That being said, I do think Rickman’s portrayal of Slope is the highlight of the show. Pretty much every time he’s onscreen, you want to slap him, but you also cannot take your eyes off him and are sad when the scene ends and you have to wait for him to return.
Is it worth watching beyond Rickman? Yes. I think it’s a must-watch for anyone who enjoys British period dramas. I do have problems with the Arabin character–I really think a stronger actor was needed to bring that role to life–but otherwise the acting is all excellent and the writing is top-notch. It’s not fast-moving, but it’s always entertaining.
Spinoff idea? The Life and Times of Obadiah Slope. I’d love to see a prequel that shows how Slope and the Proudies came to be allies.

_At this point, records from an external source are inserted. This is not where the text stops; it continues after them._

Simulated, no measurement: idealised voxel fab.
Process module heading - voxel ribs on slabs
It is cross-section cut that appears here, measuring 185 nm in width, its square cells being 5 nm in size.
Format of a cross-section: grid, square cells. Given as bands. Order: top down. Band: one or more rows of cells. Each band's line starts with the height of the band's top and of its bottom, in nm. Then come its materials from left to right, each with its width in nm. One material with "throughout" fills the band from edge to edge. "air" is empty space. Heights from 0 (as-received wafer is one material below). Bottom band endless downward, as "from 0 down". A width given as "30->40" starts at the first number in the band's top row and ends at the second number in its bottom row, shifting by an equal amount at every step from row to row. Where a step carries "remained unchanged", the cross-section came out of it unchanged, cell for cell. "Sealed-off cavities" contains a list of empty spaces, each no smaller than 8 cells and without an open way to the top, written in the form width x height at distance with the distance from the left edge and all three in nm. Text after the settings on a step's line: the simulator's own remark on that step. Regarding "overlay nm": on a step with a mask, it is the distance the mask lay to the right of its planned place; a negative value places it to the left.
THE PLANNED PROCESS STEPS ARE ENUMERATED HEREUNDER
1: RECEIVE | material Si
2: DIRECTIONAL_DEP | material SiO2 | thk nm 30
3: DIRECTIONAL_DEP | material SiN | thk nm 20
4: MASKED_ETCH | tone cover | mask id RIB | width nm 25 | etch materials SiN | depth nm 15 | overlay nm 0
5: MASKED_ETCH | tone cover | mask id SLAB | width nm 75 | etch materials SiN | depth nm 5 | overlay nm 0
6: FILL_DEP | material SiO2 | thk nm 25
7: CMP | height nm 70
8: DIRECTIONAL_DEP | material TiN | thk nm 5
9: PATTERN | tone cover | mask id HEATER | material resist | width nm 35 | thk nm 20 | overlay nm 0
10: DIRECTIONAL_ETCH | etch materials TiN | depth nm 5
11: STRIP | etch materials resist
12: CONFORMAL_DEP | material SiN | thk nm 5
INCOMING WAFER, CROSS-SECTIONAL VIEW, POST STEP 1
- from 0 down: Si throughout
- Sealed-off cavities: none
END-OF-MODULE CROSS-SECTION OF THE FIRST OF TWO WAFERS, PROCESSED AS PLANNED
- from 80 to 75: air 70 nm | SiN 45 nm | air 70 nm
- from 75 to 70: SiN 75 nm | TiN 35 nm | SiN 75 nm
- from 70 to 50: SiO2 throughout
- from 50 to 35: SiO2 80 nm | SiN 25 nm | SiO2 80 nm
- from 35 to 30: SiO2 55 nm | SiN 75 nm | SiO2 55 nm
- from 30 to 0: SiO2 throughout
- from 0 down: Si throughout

Best Rickman line? There are so many good ones, but I should probably tip my hat to his most iconic one from the series–“May you both live . . . forever.” His delivery is downright chilling.
Best Rickman face? Again, so many good ones to choose from, but I’ll go with the face when he says “May you both live . . . forever.” There’s something almost vampiric about the way he moves and looks here. I’m sure the Proudies were haunted by this moment in their nightmares for years to come.
Would I let Slope read to me? To my everlasting shame and despite the fact that he’s an asshole and I’m Jewish, yes, I’d let Slope read his sermons to me. He’s terrible and completely untrustworthy, but he’s got a great voice and, as the Stanhopes proves, his presence can be quite entertaining.